Postcards From the Web

From Computer to Cancún



illustration by A.J. Garces
Last year, Southwest Airlines asked its customers "Why Surf the Internet When You Can Fly It?" As advertising slogans go, it's not a bad one. In fact, with the recent glut of travel-related sites on the Web piling up like LaGuardia on Christmas Eve, the idea of using the Internet to get somewhere in realspace is really taking off.

At their cores, both the holidays and the Internet itself reek of escapism, each full of the promise to take you somewhere, anywhere, other than a desktop. So now is a perfect time to fly or drive or even sail through a few of these thousands of travel sites -- there's something out there for every motoring speed. A few go as far as to let you be your own self-serve agent and others aren't even worth a virtual layover. The bulk of the travel URLs we visited are the equivalent of sitting in coach, but some -- like Southwest's -- are flying strictly first class.

Ironically, Southwest prides itself on being a no-frills carrier. Enjoy the peanuts, but don't hold your breath for a croissant. Yet the airline's ambitious online efforts may be the web equivalent to an airport terminal in cyberspace. Twenty-five years ago, founder Herb Kelleher launched Southwest Airlines with a wacky business approach that pioneered the art of cutting corners without cutting services. Today, Kelleher's vision has brought him to the Internet to market his tale of airline ingenuity. The story itself, written by a pair of investigative journalists and sold in book form as Nuts! (published by the Austin-based Bard Press), details Kelleher's blueprint for zany promotions, low costs, and unusually high productivity. But as interesting a story as Kelleher's success is, Nuts! is ultimately more notable for its online promotion. The Nuts! website (http://www.stillnuts.com) is as clean and user-friendly as Southwest itself.
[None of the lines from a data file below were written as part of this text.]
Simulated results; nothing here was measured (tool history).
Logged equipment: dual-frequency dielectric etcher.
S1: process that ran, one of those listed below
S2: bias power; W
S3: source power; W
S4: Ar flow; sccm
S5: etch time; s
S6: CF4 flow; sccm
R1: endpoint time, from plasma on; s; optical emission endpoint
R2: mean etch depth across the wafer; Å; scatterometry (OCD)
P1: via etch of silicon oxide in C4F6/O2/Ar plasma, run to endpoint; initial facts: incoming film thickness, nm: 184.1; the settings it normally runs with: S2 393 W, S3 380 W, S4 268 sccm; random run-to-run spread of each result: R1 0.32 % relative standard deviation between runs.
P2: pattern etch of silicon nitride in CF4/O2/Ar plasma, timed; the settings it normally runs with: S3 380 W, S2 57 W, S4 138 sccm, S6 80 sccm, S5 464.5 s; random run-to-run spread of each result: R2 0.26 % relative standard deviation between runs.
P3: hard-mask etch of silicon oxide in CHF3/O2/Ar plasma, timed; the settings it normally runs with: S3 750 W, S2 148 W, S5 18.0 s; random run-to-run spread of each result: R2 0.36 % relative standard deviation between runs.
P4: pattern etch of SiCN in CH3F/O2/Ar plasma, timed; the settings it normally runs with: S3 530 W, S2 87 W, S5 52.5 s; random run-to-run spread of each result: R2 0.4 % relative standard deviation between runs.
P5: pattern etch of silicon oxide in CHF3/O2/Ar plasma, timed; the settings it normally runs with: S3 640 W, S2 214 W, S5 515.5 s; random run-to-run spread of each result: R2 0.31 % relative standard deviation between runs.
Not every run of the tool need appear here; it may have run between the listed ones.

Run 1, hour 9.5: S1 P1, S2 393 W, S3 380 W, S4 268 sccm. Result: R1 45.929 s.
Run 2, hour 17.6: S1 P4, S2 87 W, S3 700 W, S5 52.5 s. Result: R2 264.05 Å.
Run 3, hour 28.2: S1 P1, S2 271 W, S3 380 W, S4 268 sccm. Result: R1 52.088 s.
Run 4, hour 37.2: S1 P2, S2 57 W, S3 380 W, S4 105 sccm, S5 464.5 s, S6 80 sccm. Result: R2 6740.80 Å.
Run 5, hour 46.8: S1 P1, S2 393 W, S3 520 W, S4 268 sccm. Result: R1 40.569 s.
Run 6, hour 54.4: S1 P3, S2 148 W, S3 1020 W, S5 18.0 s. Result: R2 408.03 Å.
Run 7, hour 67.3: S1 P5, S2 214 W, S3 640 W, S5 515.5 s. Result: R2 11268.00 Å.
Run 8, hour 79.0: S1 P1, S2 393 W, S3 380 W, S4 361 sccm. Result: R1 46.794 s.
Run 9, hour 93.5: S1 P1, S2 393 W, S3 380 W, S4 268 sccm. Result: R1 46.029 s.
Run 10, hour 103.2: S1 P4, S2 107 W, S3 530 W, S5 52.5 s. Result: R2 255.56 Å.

With sample chapters, author bios, and a press kit containing reviews and tour schedules, online Nuts! has become Kelleher's latest success blueprint for integrating the Internet's possibilities for marketing, promotion, press, publishing, and travel. Kelleher's previous Internet marketing success, the Home Gate (http://www.iflyswa.com), is actually the place to find the airline's original "Why Surf..." campaign. An image of the ad is available in the "Advertising Gallery," a historical collection of Southwest's witty print ads, which, in turn, nicely backs up Nuts! contention that low-key, high-humor advertising went far to establish Southwest as a flyable entity.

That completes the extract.